Under Williams, an already divided Anglican Communion became even more divided. He proposed a Covenant to keep the communion together. It now lies in tatters. The long struggle to prevent a schism over women and gay bishops and same-sex unions has gone badly, making realignment of the Anglican Communion inevitable. His Affirming Catholicism failed to take hold in the communion. His speeches and sermons, couched in riddles and convoluted language structures, is in direct contrast to the Pope who speaks straightforwardly and clearly in English, which is his third or fourth language. In truth, the less understandable Williams's utterances became, the more frustrated orthodox Anglicans became.

The 72-million-strong worldwide Communion has been threatened with division for several years. Progressives, liberals and revisionists are pushing the boundaries on sexuality and women bishops, while conservatives are pushing back and forming new alliances. Williams's book, The Body's Grace, only cemented orthodox Anglicans views that he is truthfully on the "other side" on sexuality issues and has never fully embraced the Biblical prohibitions on sex outside of marriage between a man and a woman.

In truth, his prevarication and failure to safeguard his Anglo-Catholic wing resulted in the Pope offering a safe harbor of an Ordinariate for traditionalists who could no longer stomach the theological innovations of the Church of England and, more specifically, the Episcopal Church. Ironically, a former Episcopal bishop was selected to lead the worldwide movement for Anglicans wishing to become Roman while retaining some of their liturgical traditions.

When Williams announced his retirement, reviews were mixed across the Anglican Communion. Liberal bishops and archbishops praised Williams' tenure. Nearly all conceded that he has been a leader at a difficult time in the Communion's history. Broad church Anglicans reflected on the difficulty of his leadership, liberals in the US blasted him for not being liberal enough on sexuality issues while Global South archbishops took him to task for not exercising leadership. His lack of clarity on sexuality issues and not bringing western pan Anglican liberal leaders like Katharine Jefferts Schori to heel -- over her less than orthodox views on the Deity of Christ, homosexuality and what she euphemistically called "God's mission" which excluded any talk of The Great Commission to save souls - has been particularly troubling to the Global South. 

One African Anglican leader hammered Williams' leadership.

In a blistering attack, not seen in modern memory, the Metropolitan and Primate of the Anglican Province of Nigeria ripped the Archbishop of Canterbury saying his sudden resignation announcement will leave behind a Communion in tatters, with highly polarized, bitterly factionalized, issues of revisionist interpretation of the Holy Scriptures, and human sexuality as stumbling blocks to oneness.

Archbishop Nicholas D. Okoh noted that when Dr. Rowan Williams took over the leadership of the Anglican Communion in 2002, it was a happy family. He is leaving it with decisions and actions that are stumbling blocks to oneness, evangelism and mission all around the Anglican world. Okoh went so far as to say that it was like being "crucified under Pontius Pilate".

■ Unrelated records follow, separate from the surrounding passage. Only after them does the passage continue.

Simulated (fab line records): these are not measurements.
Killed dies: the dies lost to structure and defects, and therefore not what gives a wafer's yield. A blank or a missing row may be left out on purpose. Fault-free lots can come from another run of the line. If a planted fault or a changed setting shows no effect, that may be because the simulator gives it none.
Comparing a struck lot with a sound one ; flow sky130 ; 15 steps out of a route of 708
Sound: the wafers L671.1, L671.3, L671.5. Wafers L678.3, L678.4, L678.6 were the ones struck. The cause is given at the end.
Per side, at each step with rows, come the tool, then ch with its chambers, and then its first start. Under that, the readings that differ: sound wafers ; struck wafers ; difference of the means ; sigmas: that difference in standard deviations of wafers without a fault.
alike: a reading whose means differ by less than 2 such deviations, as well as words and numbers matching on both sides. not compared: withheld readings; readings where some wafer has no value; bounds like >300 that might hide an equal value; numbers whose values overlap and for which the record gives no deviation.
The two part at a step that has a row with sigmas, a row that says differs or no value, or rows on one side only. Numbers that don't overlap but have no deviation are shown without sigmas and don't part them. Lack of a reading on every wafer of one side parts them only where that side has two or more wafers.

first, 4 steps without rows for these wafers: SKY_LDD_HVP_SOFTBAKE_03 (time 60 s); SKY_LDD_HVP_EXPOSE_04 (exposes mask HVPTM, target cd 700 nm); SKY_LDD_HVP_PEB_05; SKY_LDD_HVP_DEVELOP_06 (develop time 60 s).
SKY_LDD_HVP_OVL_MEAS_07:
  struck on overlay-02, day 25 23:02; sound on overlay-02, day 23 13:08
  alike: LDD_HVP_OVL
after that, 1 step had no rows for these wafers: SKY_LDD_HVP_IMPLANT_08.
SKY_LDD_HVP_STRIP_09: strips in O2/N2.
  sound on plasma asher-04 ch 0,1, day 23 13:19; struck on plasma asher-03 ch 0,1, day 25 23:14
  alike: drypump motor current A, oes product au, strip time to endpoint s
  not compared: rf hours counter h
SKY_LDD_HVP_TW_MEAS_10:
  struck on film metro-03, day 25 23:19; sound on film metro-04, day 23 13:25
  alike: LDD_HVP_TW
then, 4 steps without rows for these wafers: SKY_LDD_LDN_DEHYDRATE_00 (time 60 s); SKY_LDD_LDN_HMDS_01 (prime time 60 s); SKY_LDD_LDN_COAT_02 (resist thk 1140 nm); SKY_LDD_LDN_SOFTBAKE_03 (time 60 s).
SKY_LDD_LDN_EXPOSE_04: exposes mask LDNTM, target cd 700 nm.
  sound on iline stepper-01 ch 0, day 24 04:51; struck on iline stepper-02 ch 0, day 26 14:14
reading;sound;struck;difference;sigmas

The leader of the world's most populace Anglican Province - over 20 million - said the lowest ebb of this degeneration came in 2008, when there were two "Lambeth" Conferences -- one in the UK, and an alternative one, GAFCON in Jerusalem -- that saw more than one third of the Anglican Communion's bishops as "no-shows" at Canterbury. The trend continued recently when many Global South Primates decided not to attend the last Primates' meeting in Dublin, Ireland.

The Nigerian archbishop said that because Williams did not resign in 2008 over the split Lambeth Conference, he should have worked assiduously to "mend the net" or repair the breach, before bowing out of office. Okoh also blasted the covenant proposal saying it was "doomed to fail from the start", as "two cannot walk together unless they have agreed".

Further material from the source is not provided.